You only need two ingredients to produce a cappuccino, milk, and coffee. The thing that really makes the cappuccino is the way it’s brewed.
To get a rich coffee flavor that stands up well to the milk foam ideally you should use a ground coffee that’s intended for espresso making. Starbucks has an espresso roast variety of coffee beans for sale that their baristas use to make their delicious coffees. The darker roast means it’s full-bodied and rich in intense caramel notes that help create a strong coffee to pair beautifully with frothy milk.
Of course, you can use any espresso coffee you enjoy, it doesn’t have to be a Starbuck brand. I’m only recommending theirs if you want your brewed coffee to taste as close to the Starbucks recipe as possible.

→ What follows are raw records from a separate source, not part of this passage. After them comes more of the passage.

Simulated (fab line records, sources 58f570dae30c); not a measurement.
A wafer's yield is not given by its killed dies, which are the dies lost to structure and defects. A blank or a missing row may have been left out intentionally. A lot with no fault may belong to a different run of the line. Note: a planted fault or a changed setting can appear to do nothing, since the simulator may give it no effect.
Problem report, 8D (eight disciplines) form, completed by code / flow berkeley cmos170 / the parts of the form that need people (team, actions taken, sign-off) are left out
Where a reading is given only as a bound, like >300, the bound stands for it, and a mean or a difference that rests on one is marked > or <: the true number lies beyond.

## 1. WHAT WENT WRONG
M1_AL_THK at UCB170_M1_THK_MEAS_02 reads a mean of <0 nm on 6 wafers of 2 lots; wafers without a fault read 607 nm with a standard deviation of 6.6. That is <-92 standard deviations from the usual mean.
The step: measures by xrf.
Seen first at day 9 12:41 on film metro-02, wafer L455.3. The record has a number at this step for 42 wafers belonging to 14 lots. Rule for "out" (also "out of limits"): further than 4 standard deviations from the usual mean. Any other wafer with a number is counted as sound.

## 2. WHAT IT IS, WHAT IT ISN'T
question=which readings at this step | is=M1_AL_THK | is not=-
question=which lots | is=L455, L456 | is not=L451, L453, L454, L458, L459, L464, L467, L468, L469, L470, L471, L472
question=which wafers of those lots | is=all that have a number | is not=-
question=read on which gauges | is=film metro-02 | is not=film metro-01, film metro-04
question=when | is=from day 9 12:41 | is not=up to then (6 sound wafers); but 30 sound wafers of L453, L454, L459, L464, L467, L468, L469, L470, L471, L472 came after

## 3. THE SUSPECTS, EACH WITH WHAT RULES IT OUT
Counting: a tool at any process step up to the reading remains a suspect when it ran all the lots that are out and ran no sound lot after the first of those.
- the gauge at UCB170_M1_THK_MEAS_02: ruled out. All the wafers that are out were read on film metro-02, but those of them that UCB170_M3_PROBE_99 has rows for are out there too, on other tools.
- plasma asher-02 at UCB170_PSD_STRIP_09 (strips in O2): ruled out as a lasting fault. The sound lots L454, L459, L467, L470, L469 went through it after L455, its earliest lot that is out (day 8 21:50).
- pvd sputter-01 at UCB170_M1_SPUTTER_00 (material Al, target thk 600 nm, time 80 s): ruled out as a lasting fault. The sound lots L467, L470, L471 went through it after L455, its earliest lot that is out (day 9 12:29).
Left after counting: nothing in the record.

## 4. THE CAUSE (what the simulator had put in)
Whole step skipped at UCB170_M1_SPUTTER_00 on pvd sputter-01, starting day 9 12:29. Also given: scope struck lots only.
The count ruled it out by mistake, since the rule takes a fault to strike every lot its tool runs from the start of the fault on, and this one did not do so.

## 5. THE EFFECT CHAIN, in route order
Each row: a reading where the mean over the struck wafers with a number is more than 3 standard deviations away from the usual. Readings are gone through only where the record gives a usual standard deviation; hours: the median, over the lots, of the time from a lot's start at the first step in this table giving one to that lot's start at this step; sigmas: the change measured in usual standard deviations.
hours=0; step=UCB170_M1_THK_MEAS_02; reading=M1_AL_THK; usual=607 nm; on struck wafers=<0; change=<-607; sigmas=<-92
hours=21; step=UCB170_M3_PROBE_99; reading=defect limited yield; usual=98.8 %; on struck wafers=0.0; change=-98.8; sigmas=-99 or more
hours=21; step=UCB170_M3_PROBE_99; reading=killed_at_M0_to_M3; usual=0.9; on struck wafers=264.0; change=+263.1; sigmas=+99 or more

To create the thick microfoam texture that transforms any espresso shot into a thick and fluffy cappuccino, it’s best to use whole milk. The fats help it hold that foamy texture and it’s best to use cold milk when you start steaming it.
If you don’t take dairy then fear not! There are loads of great alternatives for those who are lactose intolerant, have milk allergies, or are vegan. You can use non-dairy alternatives like soy, oat, coconut, almond milk, or any kind you enjoy best.
I would recommend using a barista blend of non-dairy milk as these contain stabilizers to help them foam up and hold their shape. You can use regular, non-dairy milk but you will find that the texture doesn’t end up thick as you get at a coffee shop.
There are many ways to brew espresso drinks but if you want it as close as possible to the real deal then you need an espresso machine and steam wand. I’ll explain why these are a good idea and I’ll also give some alternative options for at-home brewing.
A true espresso machine is able to reach at least 9 bars of pressure although some coffee connoisseurs swear you need 15 bars to brew the best shots of espresso. You can use a manual, semi-automatic, automatic, or super-automatic model to brew the coffee. These different models do vary in the skill required from you and most require some practice to get your espresso just right.
If you don’t have an espresso machine handy then there are other ways to make strong coffee that will rival this brew method. Some instant pod machines make espresso-like coffee like the Nespresso machines. You can use a Moka pot (also known as the stovetop espresso maker) which makes a very rich, dark, espresso-like brew. The Aeropress is another good option to create coffee that is similar to espresso, easily and on a tight budget.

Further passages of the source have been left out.